The interval between 320 and 357 m (Funza I) or 320–465 m (Funza II) yields alternate indications of cold and warm climates considered to reflect major pulses of glaciation in the vicinity of Bogotá. At 233 m in both Funza cores, the palynofloral record indicates that climatic oscillations became longer and of greater amplitude. The upper 233 m in these cores is interpreted as reflecting ten major climatic cycles, apparently beginning with MIS 23 at about 0.9 Ma (Lisecki and Raymo 2005) and extending to MIS 3 at about 0.05 Ma (50 ka). During these cold episodes, the forest line shifted between about 3400 and 1800 m (arrows on Fig. 10), to follow a decrease of mean annual temperature from 150C to about 60C.
Based on the taxonomy of the units, Andreissen et al. (1993) arranged the succession into biozones. In Biozone I, which ranges in age from about 5.0 Ma to about 4.2 Ma, the plant community consists of lower elevation tropical vegetation. Hedyosmum, a northern taxon, dispersed into the region at this time.
Biozone II ranges in age from about 4.2 Ma to 3.2 Ma, and reflects the presence of tropical to sub-Andean vegetation at relatively low elevations. The floras previously characteristic of the lowlands were replaced by those from intermediate altitudes. Floras indicate a lower tropical to lower sub-Andean forest belt, between ca 1,000 and 1,500 m, as at present (Fig. 10a). Hedyosmum is present, but Myrica still absent.
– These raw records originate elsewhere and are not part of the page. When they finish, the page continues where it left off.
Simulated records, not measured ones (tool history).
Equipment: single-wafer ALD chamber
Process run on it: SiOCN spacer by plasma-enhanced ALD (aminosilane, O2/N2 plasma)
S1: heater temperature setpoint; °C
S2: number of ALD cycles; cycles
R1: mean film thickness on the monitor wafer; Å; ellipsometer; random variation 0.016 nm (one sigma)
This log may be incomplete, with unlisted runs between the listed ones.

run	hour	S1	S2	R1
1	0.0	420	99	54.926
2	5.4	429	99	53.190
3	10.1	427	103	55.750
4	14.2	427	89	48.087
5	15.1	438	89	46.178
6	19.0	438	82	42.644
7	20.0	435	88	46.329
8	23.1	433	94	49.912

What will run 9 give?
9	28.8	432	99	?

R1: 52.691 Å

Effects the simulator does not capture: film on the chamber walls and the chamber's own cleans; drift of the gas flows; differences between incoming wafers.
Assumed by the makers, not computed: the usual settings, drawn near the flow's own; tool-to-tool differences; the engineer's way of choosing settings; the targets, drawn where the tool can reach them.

Biozone III, of 3.2–2.5 Ma is represented by an upper sub-Andean vegetation, and continues to reflect communities characteristic of intermediate altitudes. Myrica disperses into the region. Note that, as discussed above, the Paraje Solo flora (ca 4–5 Ma) of Mexico contains the first record of Myrica in Central America (also as summarized in Graham 1999).
Biozone IV ranges from about 2.5 Ma to 1.2 Ma. In the lower part, plants of Andean type predominate, but in the upper part of the section these alternate with paramo vegetation, and show a consistently high representation of Borreria. The Biozone IV flora is of high-altitude type, and its upper part begins to show the alternating vegetation types reflective of cool and warmer climates and Pleistocene glaciations.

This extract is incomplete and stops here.